Kosh is a powerful database tool that can be used to store, load, and modify different types of data such as scalar/string data, timeseries data, metadata, and different filetypes. We will use Kosh to store the classification and regression data. We will then export the data via .to_dataframe() for the machine learning models. We will use SciKit Learn's machine learning algorithms for this tutorial.

Visualization Decision Trees Kosh Notebook

This notebook allows the user to train a machine learning model and visualize its predictions. The notebook can be updated as needed to modify the machine learning model and post-process the prediction results. The notebook has more details on what training a machine learning model entails.

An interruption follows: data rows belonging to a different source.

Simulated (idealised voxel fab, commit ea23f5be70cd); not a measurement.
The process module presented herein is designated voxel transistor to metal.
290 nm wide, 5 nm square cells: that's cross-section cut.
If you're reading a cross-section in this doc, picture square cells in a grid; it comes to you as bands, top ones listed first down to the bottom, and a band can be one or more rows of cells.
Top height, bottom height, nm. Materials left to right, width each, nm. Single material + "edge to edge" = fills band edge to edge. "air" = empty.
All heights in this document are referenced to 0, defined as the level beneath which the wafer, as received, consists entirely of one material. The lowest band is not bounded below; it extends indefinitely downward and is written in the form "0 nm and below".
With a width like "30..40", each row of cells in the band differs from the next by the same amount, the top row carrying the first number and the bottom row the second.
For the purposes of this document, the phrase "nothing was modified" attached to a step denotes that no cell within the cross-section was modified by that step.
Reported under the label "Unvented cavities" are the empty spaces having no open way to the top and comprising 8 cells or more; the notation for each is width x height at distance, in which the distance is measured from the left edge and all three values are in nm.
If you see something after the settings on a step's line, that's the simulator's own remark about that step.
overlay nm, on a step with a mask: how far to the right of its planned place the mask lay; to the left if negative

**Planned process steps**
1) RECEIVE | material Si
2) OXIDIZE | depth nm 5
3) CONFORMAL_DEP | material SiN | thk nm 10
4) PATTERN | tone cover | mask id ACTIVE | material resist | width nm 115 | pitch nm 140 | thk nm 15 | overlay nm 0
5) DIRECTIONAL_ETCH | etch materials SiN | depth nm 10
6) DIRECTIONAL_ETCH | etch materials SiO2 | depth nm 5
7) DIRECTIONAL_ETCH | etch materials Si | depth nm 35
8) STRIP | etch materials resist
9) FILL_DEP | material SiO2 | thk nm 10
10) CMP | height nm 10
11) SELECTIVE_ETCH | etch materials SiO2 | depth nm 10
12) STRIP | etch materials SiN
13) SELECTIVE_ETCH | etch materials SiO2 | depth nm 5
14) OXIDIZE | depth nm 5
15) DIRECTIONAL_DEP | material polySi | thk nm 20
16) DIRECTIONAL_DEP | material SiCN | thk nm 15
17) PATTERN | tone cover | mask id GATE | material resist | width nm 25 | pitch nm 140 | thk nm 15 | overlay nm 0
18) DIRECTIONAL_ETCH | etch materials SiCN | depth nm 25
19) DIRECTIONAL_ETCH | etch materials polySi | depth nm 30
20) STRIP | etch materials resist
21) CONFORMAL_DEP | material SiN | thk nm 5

Below is the classification and regression decision trees of the machine learning model prediction which showcases its logic. This is where fine tuning the model becomes an "art" since adjusting these values could give a completely different prediction. What works for this set of data might not work for another. Note that due to the randomness of the data split, the predictions below will not be the same each time.

from sklearn import tree

# Classification
classification_tree = tree.DecisionTreeClassifier()

# Regression
regression_tree = tree.DecisionTreeRegressor()

Classification Tree

Machine Learning Model Prediction: Classification Tree

Regression Tree

Machine Learning Model Prediction: Regression Tree

How to run

  1. Run setup.sh in the top directory to create a virtual environment with all necessary dependencies and install the jupyter kernel.

  2. Run source weave_demos_venv/bin/activate to enter the virtual environment (you can deactivate when you've finished the demo to exit it) and cd back into this directory.

  3. Run visualization_decision_trees_machine_learning_kosh.ipynb as it contains all the necessary information.

Content overview

Starting files:

  • visualization_decision_trees_machine_learning_kosh.ipynb: A Jupyter notebook to train the machine learning model.

Files created by the demo:

  • *tree.png: Decision trees for the machine learning model.
  • *confusion_matrix.png: Confusion matrices of the Train, Validation, and Test datasets for the classification machine learning model.
  • *scatter_plot.png: Confusion matrices of the Train, Validation, and Test datasets for the regression machine learning model.